Genocide Is Mandatory: (1Sam 15)

This entry is part of the Blogging-the-Bible series. To see a list of passages, covered so far click here.

When we left Saul last, he was campaigning against the Philistines. Now he has a much easier task, direct from YHWH as reported by Samuel: that of attacking the nation of Amalek and killing all the men, women, children and livestock. Easy, right?

Amalek is the most hated nation in the Hebrew Bible because they supposedly attacked Israel during their desert wanderings after the exodus. The Torah describes it as a cowardly attack on the rear to pick off women, children, the sick and the elderly. Therefore, one of the 613 commandments in the Torah is to — always, under all circumstances and at any time — utterly destroy the nation of Amalek, down to the civilians.

I believe this is the first time recorded in the Bible that this commandment is put into practice, several generations after the original attack. Of course the current Amalekites had absolutely nothing to do with the attack, but in the world of the Bible an ethnic group is a single entity regardless of who or what makes up the entity.

Of course the commandment to destroy Amalek receives a rich interpretation in the commentaries and rabbinic literature. At this time collective punishment wasn’t as obvious so the explanation is that the nation of Amalek is intrinsically evil. As a Jewish camp counsellor told me once if I had a time machine and went back to Hitler’s childhood presumably I’d kill him* and the commandment to destroy Amalek is the same. The Bible itself gives the impression that Amalek is just Evil. But when those individuals haven’t actually done anything, this Platonic label becomes meaningless. It’s like right-clicking on a file on your computer to bring up the properties window to see “evil” — it’s just a bit of text and it could have just as well said “good” or “wakalixes“. And historically Amalek has been identified with anyone who wanted to kill Jews from Haman to Hitler. Of course this eventually gets diluted to a bland, watery symbolism.

Samuel cursing Saul

In any case, Saul warns the neighbouring Kenites to evacuate the area before the attack so that he doesn’t cause any collateral damage. I mean he’s not a monster, right! Actually if this common courtesy is not something we do in modern warfare it’s very progressive for the age. The battle is successful but instead of killing the cattle too, Saul has them taken for a sacrifice to YHWH**. And for that, Saul loses YHWH’s tick of approval. As Samuel reproves him (see picture), “because you rejected YHWH’s command, He has rejected you as king.”

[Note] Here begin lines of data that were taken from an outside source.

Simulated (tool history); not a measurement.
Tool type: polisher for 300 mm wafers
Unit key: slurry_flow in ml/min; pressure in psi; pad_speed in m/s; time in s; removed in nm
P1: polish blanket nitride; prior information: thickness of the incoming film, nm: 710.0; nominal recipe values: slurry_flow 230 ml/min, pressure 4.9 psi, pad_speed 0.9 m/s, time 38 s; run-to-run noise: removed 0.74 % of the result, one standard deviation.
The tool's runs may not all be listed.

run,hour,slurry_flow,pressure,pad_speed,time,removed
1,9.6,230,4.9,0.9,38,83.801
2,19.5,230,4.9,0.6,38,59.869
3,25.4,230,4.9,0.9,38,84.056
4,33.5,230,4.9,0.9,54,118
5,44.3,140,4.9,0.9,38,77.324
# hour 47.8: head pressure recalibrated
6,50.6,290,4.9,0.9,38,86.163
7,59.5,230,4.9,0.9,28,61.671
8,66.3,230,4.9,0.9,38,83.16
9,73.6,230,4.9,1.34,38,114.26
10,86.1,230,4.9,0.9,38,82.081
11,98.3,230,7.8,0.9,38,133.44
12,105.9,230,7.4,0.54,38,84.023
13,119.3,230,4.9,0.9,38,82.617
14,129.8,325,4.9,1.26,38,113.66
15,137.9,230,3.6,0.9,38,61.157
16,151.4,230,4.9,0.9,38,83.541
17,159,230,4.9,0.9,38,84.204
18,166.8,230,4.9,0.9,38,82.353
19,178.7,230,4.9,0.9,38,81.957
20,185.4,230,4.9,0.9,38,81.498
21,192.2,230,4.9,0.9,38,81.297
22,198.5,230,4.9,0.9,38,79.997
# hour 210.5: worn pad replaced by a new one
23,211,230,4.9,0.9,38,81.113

So there you have it. YHWH forgives lots but when you’re half-assed in carrying out a mandatory genocide that’s the worst thing you can do. Saul even tries to bargain with Samuel saying he understands now that YHWH’s command to kill the animals was more important than Saul’s whim. He fills up with repentance like a balloon, but for naught. As Samuel says, YHWH “does not deceive or change His mind, for He is not human that He should change His mind”. Which contradicts about 99.99% of the rest of the Bible on repentance, YHWH changing his mind and YHWH deceiving.

Oh, and along with the cattle Saul spares Agag the Amalekite king. I can just imagine Samuel berating Saul (“can’t you even get a simple act of regicide right?”). Samuel then takes matters into his own hands and personally cuts down an understandably-somber Agag.


*Actually I don’t think I’d kill him — as President Bush said in the Simpsons episode about the Stonecutters, “can’t we just do something to his voicebox?”
**Actually the mainline rabbinic interpretation is that Saul sold the animals and used the proceeds to buy sacrificial animals. For the prohibition of using the animals of idolaters for sacrifice found in the Talmud must needs be retrofitted to Biblical characters millenia before, since the assumption was that pretty much every part of Judaism was eternal.

3 comments ↓

#1 keddaw on 04.14.10 at 12:26 am

If you kill Hitler as a child and the Europe empires continued to progress technologically without actually fighting in the 40′s, since Hitler wasn’t around, it is possible that Europe could have been wiped out by a nuclear war a few decades later.

The decision of whether or not to kill an innocent child must be made with a very accurate understanding of both outcomes.

Not to mention the fact that maybe you could reason with the child in a way that you certainly couldn’t reason with the adult Adolf.

#2 michael on 04.14.10 at 5:36 pm

Are you saying you wouldn’t change anything historically because there’s always a chance of something even worse happening in the alternate? I think it would be a bias in presuming an alternate unknown arrangement to be worse.

Of course it’s not necessary to kill anyone as per my voicebox quote — simply arranging for something major to change in Hitler’s life would have been enough.

#3 keddaw on 04.14.10 at 6:11 pm

I’m saying that given the state of the world I came from is not so bad (they invented time travel) I would be less willing to commit an act I considered immoral without good knowledge of what the (likely) outcome would be.

Similarly, I am troubled by doing acts in the present that, apart from the current circumstance, would be immoral. e.g. shooting a hostage to kill the hostage taker; allowing an injustice to take place to prevent civil disobedience; etc.